Igor Rimmer, deputy head of the Judicial Commission of the St. Petersburg Legislative Assembly welcomed the move, saying it is high the issue was tackled.

Many environmentalists agree that the most efficient and humane strategy for controlling the population of stray animals in large cities is sterilization — a system not yet used in St. Petersburg, despite several statements from Governor Valentina Matviyenko endorsing the policy.

The BCA has been carrying out 100 sterilization operations per month for the past three years.

Although City Hall adopted a sterilization plan for stray animals in September 2005, no funding has yet been allocated.

The law calls for stronger punishments for dog owners who unleash their pets in local parks and gardens.

“There are too many irresponsible people walking their dogs without a leash and a muzzle,” Rimmer said at a news conference in Rosbalt News Agency this week.

Svetlana Mirolyubova, an advisor with the St. Petersburg Legislative Assembly, concurred.

“Dogs, regardless of their size or breed, have to be legally acknowledged as a high source of danger,” Mirolyubova told online news resource last week. “This way the owners won’t be able to escape responsibility if their pets attack someone, be it indoors or outdoors.”

Unlike in Western Europe, in Russia there is no history of legislation covering stray or domestic animals. A federal law passed by the State Duma in 1999 was vetoed by ex-president Boris Yeltsin on the grounds that the document “was lacking a subject.” The Moscow City Duma has been debating the issue for the past three years without any tangible results.

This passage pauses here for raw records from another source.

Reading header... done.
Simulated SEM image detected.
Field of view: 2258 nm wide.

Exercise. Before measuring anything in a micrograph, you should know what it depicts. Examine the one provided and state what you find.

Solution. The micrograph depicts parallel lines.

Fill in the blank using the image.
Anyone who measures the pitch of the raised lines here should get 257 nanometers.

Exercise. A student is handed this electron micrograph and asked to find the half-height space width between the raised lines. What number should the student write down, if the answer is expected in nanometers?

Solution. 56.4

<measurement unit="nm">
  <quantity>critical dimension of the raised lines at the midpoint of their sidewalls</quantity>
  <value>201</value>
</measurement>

Rimmer recommended studying Western experience of special police task forces dealing with crimes committed against animals. According to statistics collected by the Moscow-based Serbsky Institute for Forensic Psychiatry, 85 percent of prisoners serving terms for murders and other severe crimes were reported as having tortured animals.

The law also suggests the allocation of budget funds for the construction of shelters and cemeteries for stray animals.

At present, there are no state-run shelters for lost or stray animals in St. Petersburg. The several small shelters funded by local charities that do exist are unable to deal with the scale of the problem.